As head of the FBI's Minneapolis office the past three years, Richard Thornton has led the nation's largest terror recruitment case, tackled a Gambian coup attempt and stood vigil at the rural Stearns County dig site that brought somber finality to the search for Jacob Wetterling.
Now, before ending his 30-year FBI career this month, Thornton is leading his office's 180 agents in one more unexpected way: by parrying attacks on the bureau lobbed from some of the highest levels of government, including President Donald Trump.
"The FBI writ large, and in particular the part of the FBI I'm responsible for, we're doing the people's work," Thornton said in a recent interview with the Star Tribune. "Everything else out there is noise. ... It's based on half-truths and not an accurate depiction of what goes on here or at the FBI around the world."
Thornton said he has taken "a fairly active and engaged posture" with his workforce, which also extends to the Dakotas, to remind agents through daily briefings and staffwide memos "to tune out that noise."
"I think history will tell the final story on this," Thornton said of a moment he described as uniquely polarized. "When, I think, this period of time is viewed through a historical lens, a balanced perspective, I think the FBI will be looking just fine versus what we've sort of been under fire for now."
The FBI has not publicly announced a replacement for Thornton, who departs Feb. 28 after reaching the mandatory retirement age of 57. But his exit also sets up an unusual transition for Minnesota law enforcement, as new leadership will be taking over at each federal agency's local wing with the state still waiting for a new U.S. attorney.

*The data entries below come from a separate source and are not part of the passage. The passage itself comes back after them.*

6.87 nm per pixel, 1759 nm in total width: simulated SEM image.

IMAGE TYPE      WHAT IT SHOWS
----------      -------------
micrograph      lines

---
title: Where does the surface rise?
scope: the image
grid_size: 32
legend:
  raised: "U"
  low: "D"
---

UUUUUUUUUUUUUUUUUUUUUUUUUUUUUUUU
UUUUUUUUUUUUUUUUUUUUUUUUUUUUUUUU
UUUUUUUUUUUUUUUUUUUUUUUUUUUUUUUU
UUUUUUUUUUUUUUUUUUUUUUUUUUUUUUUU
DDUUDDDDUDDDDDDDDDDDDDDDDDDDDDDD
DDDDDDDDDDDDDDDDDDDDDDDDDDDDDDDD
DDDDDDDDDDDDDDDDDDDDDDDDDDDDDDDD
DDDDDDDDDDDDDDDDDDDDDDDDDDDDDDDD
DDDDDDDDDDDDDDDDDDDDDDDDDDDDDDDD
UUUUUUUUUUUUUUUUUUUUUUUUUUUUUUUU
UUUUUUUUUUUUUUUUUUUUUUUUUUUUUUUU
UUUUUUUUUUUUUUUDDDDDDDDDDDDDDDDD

Minnesota federal law enforcement officials, past and present, single out the relationship between the FBI's special agent in charge and U.S. attorney as a vital partnership capable of either underpinning or derailing any of the state's most crucial investigations.
Few cases required this as urgently as the probe that landed a dramatic 2016 confession from Danny Heinrich, Wetterling's killer. Former U.S. Attorney Andrew Luger remembers at the outset of the case telling Thornton — after meeting with Stearns County law enforcement in a conference room named for Jacob — that he wanted to poll the room on whether authorities believed they had the right suspect.